An Expert in Murder

An Expert in Murder is a quite a good book, but in many ways, it's a victim to its own complications. There's a great deal going on with it, so let me give a brief summary, get into some of its stumbling blocks, and then close with why you really should read it anyway.

Josephine Tey, a Scottish writer and playwright, is traveling by train to London in the 1930s for the final week that her play, Richard of Bordeaux, will be playing in the West End. While on the train, she meets Elspeth Simmons, a young girl who recognizes Tey from a theater review and is quite a fan of her work. Elspeth is staying with her aunt and uncle in London, but she and her beau (who happens to work backstage on Richard of Bordeaux) will be seeing the play later that week. Tey is charmed by the girl, even inviting her to meet the lead actress of the play, who is meeting Tey at the station. Elspeth does so, and in her excitement, forgets her luggage on the train and runs back to retrieve it. Tey and her actress friend leave, but when Elspeth returns to the train car, she is brutally murdered in a way that the police can only believe is premeditated. She will not be the only casualty in this complicated story of the theater and England after the first World War -- for even if the war is over, its effects are still very present in the lives of those who lived through it.

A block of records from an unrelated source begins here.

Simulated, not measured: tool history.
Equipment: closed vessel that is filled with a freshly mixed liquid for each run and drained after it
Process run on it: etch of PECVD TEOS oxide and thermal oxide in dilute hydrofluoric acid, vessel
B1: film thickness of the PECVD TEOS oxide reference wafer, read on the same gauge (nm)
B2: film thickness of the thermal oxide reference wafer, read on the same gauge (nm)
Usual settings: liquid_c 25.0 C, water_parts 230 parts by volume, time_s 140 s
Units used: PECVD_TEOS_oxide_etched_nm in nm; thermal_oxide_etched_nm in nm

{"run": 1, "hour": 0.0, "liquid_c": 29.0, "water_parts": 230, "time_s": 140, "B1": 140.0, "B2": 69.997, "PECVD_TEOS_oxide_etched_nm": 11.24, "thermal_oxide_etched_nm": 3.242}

This is Nicola Upson's first mystery novel and don't let yourself be convinced otherwise as you start to read it. I say this because I knew it was the first, and yet kept second-guessing myself. There are two reasons for this. Number one: Upson gave herself the daunting task of fictionalizing history. Her main character, Josephine Tey, is based on Elizabeth Macintosh, a Scottish mystery novelist. Josephine Tey was one of two pseudonyms that Macintosh used; the other is Gordon Daviot. Upson nods to both of these, as Upson's character of Tey writes under the name Daviot. This novel focuses on events surrounding the original West End staging of Macintosh/Tey/Daviot's play Richard of Bordeaux. Now, the plot of this novel is entirely fictional, but many of the characters are modeled on real people. This is a lot of overlay to deal with, but not too much... which brings me to the second reason that I felt like I was missing something throughout the beginning chapters. There was information being glazed over in a way that suggested that these were plotpoints of an earlier novel and all you needed to know was the outcome (aka a court case ruled in favor of Tey and as a result, some other author committed suicide). These incidents that have taken place prior to the events that are taking place in this novel are actually important here in this story, but you aren't necessarily given that impression. When Tey refers to her guilt that author's suicide, the reader feels confused because we are not given much to go on, and the natural impulse is to assume there was backstory here in the form of another novel that we clearly skipped/missed. I'm not sure what could have been done to make this better, but it wasn't until halfway through the book that I realized this backstory was still very much in play. It made things confusing and you never want your reader to spend a lot of time thinking, "did I miss something?"

That said, I quite enjoyed An Expert in Murder. It has its first novel flaws, but perhaps Upson is only really guilty of being ambitious. Upson paints an incredibly vivid picture of theater in the 1930s -- which I assume might be the subject of her nonfiction works, and certainly might be influenced by her own work in theater. It's not simply the on-stage action (because really, this isn't focused on much at all, except in discussions off-stage), but the theater-owner and the backstage crew are interesting, too. One accepts that strong personalities populate the theater, and so they do not seem at all out of place with their quips. Upson doesn't shy away from depicting homosexual relationships even at this time, though mostly she acknowledges that while they might be more common in the theater world, they were still bound by certain societal rules away from the footlights. Her characters off the stage have a bit more depth. Tey was interesting as a slightly older female lead character, but Archie Penrose, the detective, was really great. Their interaction is great and restrained -- very English, but wonderfully multi-faceted. Their link is a bit contrived, but Upson has a real gift for depicting poignant facts that have to do with this time period and if the complications are somewhat easy to foresee, you'll at least appreciate what still feels like genuine emotion without being overly dramatic. The complications of having survived friends and loved ones who were lost in a war, the attempts to move on with one's life, the inability to escape atrocities committed on and off the battlefield... Upson really shines here. I wasn't was thrilled with the ending of the murder mystery (don't worry, no spoilers here), but it came with what felt like a caricature of an evil villain. But even that wasn't quite enough for me to set aside the enjoyment that I'd gotten out of the rest of the novel's prose.

So I certainly believe that Upson will be a mystery writer to watch if she can keep pace with her own standards. I feel that, given the amazing depth of this work, they must be rather high. With all the plotpoints and characters, things felt slightly contrived, but despite these few issues, I still think the book was quite worthwhile and I look forward to the next Josephine Tey mystery, where hopefully Upson will have ironed out a few kinks. Oh, and I'll admit that this is another book where I was lured in by the cover -- I think it's just lovely.